Using a custom docker image

Hello,

I am getting stuck trying to run a job using a custom docker image and would like some advice.

I am trying to use my own custom image based off the nvidia modulus image (nvcr.io/nvidia/modulus/modulus) as I need to newer code than in the base image.
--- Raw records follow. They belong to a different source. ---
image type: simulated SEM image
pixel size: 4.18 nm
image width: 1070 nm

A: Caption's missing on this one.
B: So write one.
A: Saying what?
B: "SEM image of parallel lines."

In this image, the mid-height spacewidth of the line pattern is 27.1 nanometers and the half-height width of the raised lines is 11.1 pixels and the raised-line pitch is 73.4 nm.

This is my dockerfile to generate my image

ARG PYT_VER=23.08
FROM nvcr.io/nvidia/modulus/modulus:$PYT_VER as builder

RUN python -m pip install tensorflow
RUN python -m pip uninstall -y nvidia-modulus nvidia-modulus.sym nvidia-modulus.launch

ENV PYTHONPATH=/modulus/:/modulus-sym/:/modulus-launch/ 

WORKDIR /modulus-launch/examples/cfd/vortex_shedding_mgn

ENTRYPOINT ["sh", "launch.sh"]

It just uninstalls the existing modulus code and installs tensorflow.

The build isn’t fancy

docker build -t my_modulus:latest -f Dockerfile .

For reference my launch.sh

python -m pip uninstall nvidia-modulus nvidia-modulus.sym nvidia-modulus.launch -y

cd /modulus/
python -m pip install -e .

cd /modulus-sym/
python -m pip install -e .

cd /modulus-launch/
python -m pip install -e .

cd /modulus-launch/examples/cfd/vortex_shedding_mgn/
git config --global --add safe.directory /modulus-launch

pip install wandb --upgrade

python /modulus-launch/examples/cfd/vortex_shedding_mgn/wandb_train.py "$@"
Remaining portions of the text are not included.